I have always baked.
My long suffering family and friends have had to suffer an
endless procession of bricks of textures varying from gravel to impenetrable
Kevlar and rolls that would have gone down well in a medieval siege machine.
Over the years, however, something bread like began to
emerge and the number of blue tits with bent beaks in the garden reduced.
Sometimes people even asked whether there was any home-made bread in the
kitchen, and not to decide that a fast food restaurant on the way home was the
gourmet option.
Two people though reignited my love affair with bread and
baking. Tim Allen taught us some of the mysteries at Ballymaloe Cookery School
and baking on a daily basis for three months honed the skills. The other person
I met through Ballymaloe, Declan Ryan, a great artisan bread maker from Cork.

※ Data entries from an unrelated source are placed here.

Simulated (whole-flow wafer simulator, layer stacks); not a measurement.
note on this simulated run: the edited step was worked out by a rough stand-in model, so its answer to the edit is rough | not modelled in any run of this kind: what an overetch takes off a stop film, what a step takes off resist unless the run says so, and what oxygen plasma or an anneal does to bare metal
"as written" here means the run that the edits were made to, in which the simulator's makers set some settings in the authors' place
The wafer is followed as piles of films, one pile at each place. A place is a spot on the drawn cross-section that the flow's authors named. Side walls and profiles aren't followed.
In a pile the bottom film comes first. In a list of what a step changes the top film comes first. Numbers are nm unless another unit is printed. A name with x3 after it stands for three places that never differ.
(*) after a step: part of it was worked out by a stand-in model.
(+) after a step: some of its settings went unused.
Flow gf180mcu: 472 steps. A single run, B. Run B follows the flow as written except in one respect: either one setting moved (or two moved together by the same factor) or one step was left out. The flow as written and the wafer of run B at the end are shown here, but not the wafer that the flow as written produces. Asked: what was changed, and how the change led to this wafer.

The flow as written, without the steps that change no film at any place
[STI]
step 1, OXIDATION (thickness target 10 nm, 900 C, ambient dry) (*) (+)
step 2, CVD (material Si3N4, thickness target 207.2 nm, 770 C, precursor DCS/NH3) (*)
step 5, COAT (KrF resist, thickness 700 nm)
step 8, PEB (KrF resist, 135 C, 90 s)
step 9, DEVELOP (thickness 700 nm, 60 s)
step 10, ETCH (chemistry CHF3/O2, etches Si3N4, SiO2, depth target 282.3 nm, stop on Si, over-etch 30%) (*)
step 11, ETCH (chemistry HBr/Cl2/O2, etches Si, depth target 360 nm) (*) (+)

In addition to sampling his fine wares at Middleton Farmers Market we visited
the Arbutus Bakery as part of our school trip and I was able to get a Sourdough
Starter from him.
Back home I decided to maintain the routine of baking on a
daily basis and soon every spare corner of the house was filled with different
flours, bannetons and tins whilst the brewery smell of fresh yeast and
sourdough cultures was an organic Febreeze, eliminating all other odours.
Eagerly I devoured Andrew Whitley’s Bread Matters, trying
recipes and absorbing the writing, soon I was reading Richard Berthinet’s Crust
and Dough, trying his recipes and techniques. My delight at getting a day’s
course with him as a birthday present was immeasurable and there were two other
ex-Ballymaloe students there as well!
Life settled down as I tried Fougasse and Batons in my newly
acquired moulds. Bread was a fact of life and daily experimentation the norm.
Then in the spring of 2012 I met Duncan Glendinning from
Thoughtful Bread in Bristol and life changed gear again. Duncan and Patrick
Ryan had a book out Bread Revolution and reading through some of the recipes I
decided that it would be the new bible. That doesn’t mean that others were
dropped, Waterford Blaas (Niam Shields’ recipe from Comfort and Spice) remain
favourites but the range of recipes had to be tried.
Anyhow this is all by way of a preamble.
A recent trip to Kent led me to Macknade near Faversham an
excellent food store with a wide range of flours available.
The one that caught my eye was a bread mix for a Simple Sourdough!
That can’t be right I thought, Sourdough relies on air borne yeasts and a long
slow rise. But, it had to be bought and tested.
The list of ingredients were worrying, bread is simple –
flour water salt and yeast (wild in the case of Sourdough).Why did the mix need
16 including dried yeast and potato flakes along with something called Dried
Wheat Sourdough Powder?
When I bake the only tools used are my hands and a plastic
scraper, following Richard Berthinet I do not use floured surfaces, just work the
dough until it comes clean of the surface in a soft, springy ball.
“Add water and vegetable oil to the dry ingredients and mix
together for 5 minutes until it forms a ball of dough, transfer to a floured
work surface and rest for five minutes before kneading for 2 and shaping your
loaf” were the instructions on the pack.
Hmmm, the sticky mass resolutely refused to form a ball and
as much was transferred on to my hands as onto the surface. Using the scraper I
cleaned my hands and doubled the size of the blob on the counter top. Perhaps
the 5 minutes rest would allow the gluten to develop to a point at which the
dough would start to form.
10 minutes of the bread equivalent of mud wrestling and the
addition of more strong flour to the surface and I had a “ball” of dough. Now I
was going to give this every chance so a bannetons was floured and the dough
set to rise. 30 to 40 minutes to double in size promised the packet and indeed
1 hour later it had. A couple of quick slashes to the top and into the oven.
Allowing the packet, and my normal, cooking time of 30
minutes I returned to the kitchen and removed the loaf from the oven.
“Crusty on the outside, chewy in the middle” someone called
Peter Sidwell had endorsed the packet. It was. However, despite using only Sunflower
Oil the taste was more Focaccia than Sourdough and the annoying little pieces
of Kibbled Rye gave it a Granary loaf texture.
Probably if you use an electric breadmaker and usually have
only Sliced White Pan as your mainstay bread you would like this but for me, I’ll
wait the hours and days and bake proper Sourdough anytime!